As I meet the end of the third week of camp, it feels surreal to know that I have been in America for over a month.
On one hand, it feels like that time has sped by. On the other, if feels like I can account for ever day of those four weeks. New York feels like an eternity ago, Staff Week seems like a distant memory and it feels like I have known ever person I have met so far, for forever. I feel comforted by the thought that there is still so much to come – another month – and that it too might meet me slowly and steadily like the one that has just passed. But beyond that awaits a sting, one I can’t bring myself to consider just yet.
Time here is strange, like camp exists and operates in its own world. You feel both conscious and unconscious of it slowly passing you by. With that, comes a motivation to seize every opportunity to live and love and perform, just as the campers do.

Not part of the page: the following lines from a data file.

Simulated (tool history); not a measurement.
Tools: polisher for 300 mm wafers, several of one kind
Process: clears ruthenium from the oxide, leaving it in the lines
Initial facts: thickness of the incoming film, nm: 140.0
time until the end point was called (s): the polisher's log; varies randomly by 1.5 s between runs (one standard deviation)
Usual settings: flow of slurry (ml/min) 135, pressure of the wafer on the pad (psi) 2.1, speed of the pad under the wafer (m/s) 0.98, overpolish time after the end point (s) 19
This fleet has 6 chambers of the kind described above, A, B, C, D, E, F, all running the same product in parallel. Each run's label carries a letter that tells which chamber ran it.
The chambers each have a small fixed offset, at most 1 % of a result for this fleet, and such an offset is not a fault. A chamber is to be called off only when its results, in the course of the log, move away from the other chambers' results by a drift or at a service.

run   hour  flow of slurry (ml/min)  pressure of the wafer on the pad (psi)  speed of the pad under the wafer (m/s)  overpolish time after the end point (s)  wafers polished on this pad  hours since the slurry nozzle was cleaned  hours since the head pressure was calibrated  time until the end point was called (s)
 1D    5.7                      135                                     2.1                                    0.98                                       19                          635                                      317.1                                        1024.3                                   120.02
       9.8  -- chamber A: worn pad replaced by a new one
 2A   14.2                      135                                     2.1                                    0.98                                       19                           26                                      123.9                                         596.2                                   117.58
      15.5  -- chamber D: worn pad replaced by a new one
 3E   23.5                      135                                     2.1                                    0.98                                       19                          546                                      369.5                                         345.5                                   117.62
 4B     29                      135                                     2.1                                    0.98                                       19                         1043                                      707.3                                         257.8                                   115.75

I continue to be blown away by the talent of the kids that attend Appel Farm – their creativity and ambition – and I am envious of the innocence and naivety they have towards the world and the role they will have in it as creative practitioners. But I have also been saddened by some of their lives - children who have been thrust into adulthood against their will, who have seen things and survived things which will haunt them forever. Behind their faces are broken homes and burnt innocence. And in their eyes, the sweet relief of knowing Appel Farm can be their refuge.
I came to America expecting the stereotype, awaiting the summer camp experience I have seen on TV. And I’ve had it, I continue to have it, but nothing prepared me for the realism. Camp is more than smores and bunk beds and poison ivy. It’s a time for kids to be kids, to escape the outside world (as good or bad as it may be for them) and revel in four weeks of unadulterated kid time. Where they get the attention they deserve and the fun they seek and the encouragement they crave.